Each Toolkit module depends upon Google Cloud services ("APIs") being enabled in the project used by the HPC environment. For example, the creation of VMs requires the Compute Engine API (compute.googleapis.com). The startup-script module requires the Cloud Storage API (storage.googleapis.com) for storage of the scripts themselves. Each module includes in the Toolkit source code describes its required APIs internally. The Toolkit will merge the requiements from all modules and automatically validate that all APIs are enabled in the project specified by $(vars.project_id).

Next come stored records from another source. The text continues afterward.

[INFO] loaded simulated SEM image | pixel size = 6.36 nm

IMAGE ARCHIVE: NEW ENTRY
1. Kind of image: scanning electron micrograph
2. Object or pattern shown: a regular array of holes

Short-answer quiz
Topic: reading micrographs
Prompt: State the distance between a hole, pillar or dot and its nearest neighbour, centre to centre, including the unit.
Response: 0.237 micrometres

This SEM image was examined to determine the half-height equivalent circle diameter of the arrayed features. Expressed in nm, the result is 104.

For advanced multi-project use cases and for modules not included with the Toolkit, you may manually add required APIs to each module with the following format:

deployment_groups:
- group: primary
  modules:
  ...
  - id: examplevm
    source: modules/example/module
    required_apis:
      $(vars.project_id):
      - compute.googleapis.com
      - storage.googleapis.com
      $(vars.other_project_id):
      - storage.googleapis.com
      explicit-project-id:
      - file.googleapis.com
    settings:
    ...

Common Settings

The following common naming conventions should be used to decrease the verbosity needed to define a blueprint. This is intentional to allow multiple modules to share inferred settings from deployment variables or from other modules listed under the use field.

For example, if all modules are to be created in a single region, that region can be defined as a deployment variable named region, which is shared between all modules without an explicit setting. Similarly, if many modules need to be connected to the same VPC network, they all can add the vpc module ID to their use list so that network_name would be inferred from that vpc module rather than having to set it manually.

  • project_id: The GCP project ID in which to create the GCP resources.
  • deployment_name: The name of the current deployment of a blueprint. This can help to avoid naming conflicts of modules when multiple deployments are created from the same blueprint.
  • region: The GCP region the module will be created in.
  • zone: The GCP zone the module will be created in.
  • network_name: The name of the network a module will use or connect to.
  • labels: Labels added to the module. In order to include any module in advanced monitoring, labels must be exposed. We strongly recommend that all modules expose this variable.

Writing Custom HPC Modules

Modules are flexible by design, however we do define some best practices when creating a new module meant to be used with the HPC Toolkit.

Terraform Requirements

The module source field must point to a single terraform module. We recommend the following structure:

  • main.tf file composing the terraform resources using provided variables.
  • variables.tf file defining the variables used.
  • (Optional) outputs.tf file defining any exported outputs used (if any).
  • (Optional) modules/ sub-directory pointing to submodules needed to create the top level module.

General Best Practices

  • Variables for environment-specific values (like project_id) should not be given defaults. This forces the calling module to provide meaningful values.
  • Variables should only have zero-value defaults (like null or empty strings) where leaving the variable empty is a valid preference which will not be rejected by the underlying API(s).
  • Set good defaults wherever possible. Be opinionated about HPC use cases.
  • Follow common variable naming conventions.

Terraform Coding Standards

Any Terraform based modules in the HPC Toolkit should implement the following standards:

  • terraform-docs is used to generate README files for each module.
  • The first parameter listed under a module should be source (when referring to an external implementation).
  • The order for parameters in inputs should be:
    • description
    • type
    • default
  • The order for parameters in outputs should be:
    • description
    • value